Emir Kusturica (Serbian: Емир Кустурица, born 24 November 1954 in Sarajevo) is a Serbian filmmaker, actor and musician. He has been recognized for several internationally acclaimed feature films, as well as his projects in town-building. He has twice won the Palme d'Or at Cannes (for When Father Was Away on Business and Underground), as well as being named Commander of the French Ordre des Arts et des Lettres.[1][2]

Since the mid-2000s, Kusturica's primary residence has been in Drvengrad, a town built for his film Life Is a Miracle, in the Mokra Gora region of Serbia. He had portions of the historic village reconstructed for the film. He is a member of the Academy of Sciences and Arts of the Republika Srpska since 9 November 2011.[3]

Early life

Born to Murat Kusturica, a journalist employed at the Sarajevo's Secretariat of Information, and Senka Numankadić, a court secretary,[4] Emir grew up as the only child of a secular family in Sarajevo, the capital of Bosnia-Herzegovina, then a constituent republic within Yugoslavia.[5]

A lively kid, young Emir was by his own admission a borderline delinquent while growing up in the Sarajevo neighbourhood of Gorica.[6] Through his father's friendship with the well-known director Hajrudin "Šiba" Krvavac, 17-year-old Emir got a small part in Krvavac's 1972 Walter Defends Sarajevo, a partisan film funded by the Yugoslav state.

Cinematic career

After graduating from the Film Faculty of the Academy of Performing Arts in Prague (FAMU) in 1978, Kusturica began directing made-for-TV television shorts in Yugoslavia.

He made his feature film debut in 1981 with Do You Remember Dolly Bell?, which won the prestigious Silver Lion for Best First Work at that year's Venice Film Festival. From 1981 to 1988, he was a lecturer at the Academy of Performing Arts in Sarajevo (Akademija Scenskih Umjetnosti) and art director of Open Stage Obala (Otvorena scena Obala).

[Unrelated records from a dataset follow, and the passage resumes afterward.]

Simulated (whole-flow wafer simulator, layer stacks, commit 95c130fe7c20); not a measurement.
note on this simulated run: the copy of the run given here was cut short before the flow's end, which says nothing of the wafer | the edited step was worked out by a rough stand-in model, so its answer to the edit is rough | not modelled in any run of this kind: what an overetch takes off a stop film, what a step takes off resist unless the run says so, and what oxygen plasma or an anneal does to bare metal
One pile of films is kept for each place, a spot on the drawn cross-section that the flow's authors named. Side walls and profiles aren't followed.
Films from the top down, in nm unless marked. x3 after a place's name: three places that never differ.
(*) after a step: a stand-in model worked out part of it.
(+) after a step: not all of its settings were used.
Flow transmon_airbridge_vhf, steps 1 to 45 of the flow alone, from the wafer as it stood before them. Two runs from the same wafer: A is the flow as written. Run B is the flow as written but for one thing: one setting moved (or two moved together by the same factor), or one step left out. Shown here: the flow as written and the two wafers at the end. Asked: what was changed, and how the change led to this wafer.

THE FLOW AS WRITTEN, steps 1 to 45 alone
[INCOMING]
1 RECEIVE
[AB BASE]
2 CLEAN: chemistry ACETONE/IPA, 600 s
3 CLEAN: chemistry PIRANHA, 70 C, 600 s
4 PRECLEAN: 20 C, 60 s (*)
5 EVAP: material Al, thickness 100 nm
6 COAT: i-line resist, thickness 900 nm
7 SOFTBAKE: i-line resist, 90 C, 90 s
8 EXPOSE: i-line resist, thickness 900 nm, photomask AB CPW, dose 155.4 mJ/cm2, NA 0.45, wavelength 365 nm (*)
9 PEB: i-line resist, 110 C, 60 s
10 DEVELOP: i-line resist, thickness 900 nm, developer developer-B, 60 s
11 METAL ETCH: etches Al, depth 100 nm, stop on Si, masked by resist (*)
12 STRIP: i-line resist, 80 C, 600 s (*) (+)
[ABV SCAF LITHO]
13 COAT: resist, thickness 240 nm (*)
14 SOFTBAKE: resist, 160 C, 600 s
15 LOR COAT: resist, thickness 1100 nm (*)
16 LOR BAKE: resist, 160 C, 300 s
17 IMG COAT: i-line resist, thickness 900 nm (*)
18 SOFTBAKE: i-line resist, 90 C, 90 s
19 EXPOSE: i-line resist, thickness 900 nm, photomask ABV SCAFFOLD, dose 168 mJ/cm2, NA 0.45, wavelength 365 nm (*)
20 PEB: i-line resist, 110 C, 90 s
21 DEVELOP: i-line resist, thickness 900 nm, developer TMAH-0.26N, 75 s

His second feature film, When Father Was Away on Business (1985), earned a Palme d'Or at Cannes and five Yugoslav movie awards, as well as a nomination for an American Academy Award for Best Foreign Film. Kusturica wrote the screenplays for both Do You Remember Dolly Bell? and When Father Was Away on Business in collaboration with Abdulah Sidran. In 1989 Kusturica earned more accolades for Time of the Gypsies, a film about Romani culture and the exploitation of their youth. In 1989 he was a member of the jury at the 16th Moscow International Film Festival.[7]

1990s

Kusturica continued to make highly regarded films into the next decade, including his American debut, the absurdist comedy Arizona Dream (1993). He won the Palme d'Or for his black comedy epic, Underground (1995), based upon a scenario of Dušan Kovačević, a noted Serbian playwright.[8] He also taught Film Directing at Columbia University's Graduate Film Division.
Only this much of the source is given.